Earlier this year, the army, appalled at the increasing incidence of electronic devices interfering with each other, with unintended and unexpected results, began training specialists to detect, and fix, the problem quickly. Each army combat division now has specialists trained and equipped to do this. This effort will be just in time for the arrival of the Sky Warrior UAVs.

Meanwhile, the problem is growing worse, and every nation with complex military electronics is encountering it. Last year, for example, Indonesia ran into it with the three Su-30MK2 aircraft they had just received from Russia. These are two seater aircraft, with the second crew member handling weapons systems and taking some of the workload off the pilot on long missions. While on a training mission, one of the Su-30s thought it had spotted, on their radar, some other unidentified, and possibly hostile, aircraft. But there was nothing there. Russian technicians checked out the aircraft. It was determined that some of the other electronics in the aircraft, used in a certain combination, were triggering the false radar warning.

There's been a lot of this sort of thing in Iraq. Last year, the U.S. Navy found its Silver Hawk UAVs were getting disabled by interference from other military electronics nearby. This sort of thing has been happening in the region for two decades now. During the 1990 campaign to liberate Kuwait, it was discovered that certain combinations of airborne jammer frequencies could trigger an involuntary launch of Patriot anti-aircraft missiles, as well as some other less catastrophic, but equally unexpected events.

Investigation of these early incidents revealed something electronic warfare experts have been warning of for a long time. With so much exotic new gear, capable of putting out so many different signals, and in a huge number of combinations (which creates even more new electronic signals), there was no way to knowing what kind of impact this would have on existing military, and civilian, electronics. Throughout the 1990s, the problem only got worse. This became obvious as there were increased incidents of military electronics tests trashing, or playing with, nearby civilian electronic devices.

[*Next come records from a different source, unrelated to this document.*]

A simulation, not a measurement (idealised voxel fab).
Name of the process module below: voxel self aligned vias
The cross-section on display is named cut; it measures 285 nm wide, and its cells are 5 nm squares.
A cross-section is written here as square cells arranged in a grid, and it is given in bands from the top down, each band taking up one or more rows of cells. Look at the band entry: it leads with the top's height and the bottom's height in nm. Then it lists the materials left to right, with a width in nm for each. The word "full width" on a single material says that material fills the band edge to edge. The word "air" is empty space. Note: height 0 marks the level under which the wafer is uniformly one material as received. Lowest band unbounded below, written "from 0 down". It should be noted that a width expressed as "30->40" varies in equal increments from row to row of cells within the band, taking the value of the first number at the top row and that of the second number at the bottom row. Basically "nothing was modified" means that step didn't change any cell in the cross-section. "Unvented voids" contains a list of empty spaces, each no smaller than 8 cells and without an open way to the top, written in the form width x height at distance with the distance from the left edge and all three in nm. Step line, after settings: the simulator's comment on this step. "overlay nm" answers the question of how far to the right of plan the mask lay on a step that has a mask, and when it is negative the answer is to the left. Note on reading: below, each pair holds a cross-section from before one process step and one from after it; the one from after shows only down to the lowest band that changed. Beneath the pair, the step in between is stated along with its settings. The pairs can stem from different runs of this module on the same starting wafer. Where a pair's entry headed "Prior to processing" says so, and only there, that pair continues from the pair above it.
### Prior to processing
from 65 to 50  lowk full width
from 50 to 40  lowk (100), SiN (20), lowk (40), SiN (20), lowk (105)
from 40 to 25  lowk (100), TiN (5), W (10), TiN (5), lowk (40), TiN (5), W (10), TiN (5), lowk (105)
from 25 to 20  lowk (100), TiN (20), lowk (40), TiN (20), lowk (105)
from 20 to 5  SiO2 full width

The military has been seeking solutions, because it's important for military equipment, especially communications and control systems, not to suffer electronic interference. In Iraq, is was quickly discovered that Warlock (a jammer that shut down enemy use of wireless signals to set off roadside bombs) also interfered with some military equipment, including some radios. This was not good. Such interference has occurred in the United States when this gear was turned on for training. There partial solutions to these problems, and that's the best anyone can provide so far.